Seems Peter Mansbridge, 68, had been mulling retirement for nearly 20 years before he announced that July 1, 2017, would be his last day as anchor of CBC’s The National.
We spoke to the veteran journalist for the inaugural issue of Advisor’s Edge, where he shared his thoughts on saving, spending and life after CBC.
As the celebrated broadcaster approaches his last show (and he slips into a pension worth $500,000 per year, according to Canadaland), we thought it fitting to re-post his original interview from June 1998. Here it is.
Do you consider yourself a saver or a spender?
I’m very cyclical. I’ll go through long stretches of not buying anything. Then suddenly I’ll go on a spree, and feel very guilty about it and head back into a savings cycle.
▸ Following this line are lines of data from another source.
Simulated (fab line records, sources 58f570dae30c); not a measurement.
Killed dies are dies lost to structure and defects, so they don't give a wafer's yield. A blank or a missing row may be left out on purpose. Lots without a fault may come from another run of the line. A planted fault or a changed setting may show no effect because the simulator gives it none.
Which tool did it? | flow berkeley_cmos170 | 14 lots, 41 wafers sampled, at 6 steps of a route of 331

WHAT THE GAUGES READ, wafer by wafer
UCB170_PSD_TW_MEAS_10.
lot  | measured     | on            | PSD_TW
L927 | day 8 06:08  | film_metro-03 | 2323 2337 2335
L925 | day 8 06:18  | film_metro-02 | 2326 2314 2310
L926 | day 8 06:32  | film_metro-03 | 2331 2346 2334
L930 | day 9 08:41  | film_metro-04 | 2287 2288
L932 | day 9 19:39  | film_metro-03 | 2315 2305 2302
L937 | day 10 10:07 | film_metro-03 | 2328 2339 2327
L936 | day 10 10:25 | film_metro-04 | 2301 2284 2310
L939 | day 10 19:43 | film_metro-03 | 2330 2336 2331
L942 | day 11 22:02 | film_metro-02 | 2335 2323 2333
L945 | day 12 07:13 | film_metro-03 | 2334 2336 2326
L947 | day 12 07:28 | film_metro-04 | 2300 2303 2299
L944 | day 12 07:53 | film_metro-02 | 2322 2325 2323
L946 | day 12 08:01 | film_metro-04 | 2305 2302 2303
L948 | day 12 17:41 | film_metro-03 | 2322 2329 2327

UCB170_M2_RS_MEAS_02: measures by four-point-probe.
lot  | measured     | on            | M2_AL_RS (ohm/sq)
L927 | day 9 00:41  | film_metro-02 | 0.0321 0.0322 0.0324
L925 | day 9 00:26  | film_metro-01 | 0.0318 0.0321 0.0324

What was the last extravagance you allowed yourself?
I got a new CD player. My last player would probably qualify as an antique. I consider that an extravagance because there was nothing the matter with the old one.
What do you do with pocket change?
I do move it aside, it’s one of my savings things. I put loonies and toonies in an actual piggy bank. I open that up on an annual basis to help pay for my winter golfing holiday. It doesn’t really pay for it, but it does help. It’s amazing how fast those add up. I force myself to do that at the end of each day. If there is one of those loonies or toonies in my pocket, I’ll put it away. Small change, I actually roll. I have one of those dinky coin-sorter things, and I’ll do that every few months rather than keep a whole whack of change in my pocket. I can’t, because it makes too much noise. In my job you can’t have all that jingling.
Do you think about money much?
I’m not fixated on it. I try to be responsible about it, but I’m lucky enough to be in a position that I don’t have to think about it as much as I certainly used to.
At what age do you plan to retire?
I’ve actually been thinking about that quite a bit lately. There are times when I think it would be great to retire early. You know, having worked at a crown corporation — a place with a pension plan — for 30 years, I’m in a position to actually consider that kind of an option. But I think I’d get tired of golfing, so it won’t be anytime soon.
What will you do when you retire?
Golfing, fishing. You know, as much as I like to occasionally daydream about that possibility, I know I could never do it. It’s just the kind of business I’m in. I’m too active to suddenly give it up. I’d have a hard time with that.
Finish this sentence: “If I were Finance Minister…”
If I were Finance Minister I would like to believe I would focus most on those who need my help rather than those who may benefit from my help. That’s not a reflection on anyone. It’s just that if I were there, I’d want that on a wall somewhere close to me to look at all the time.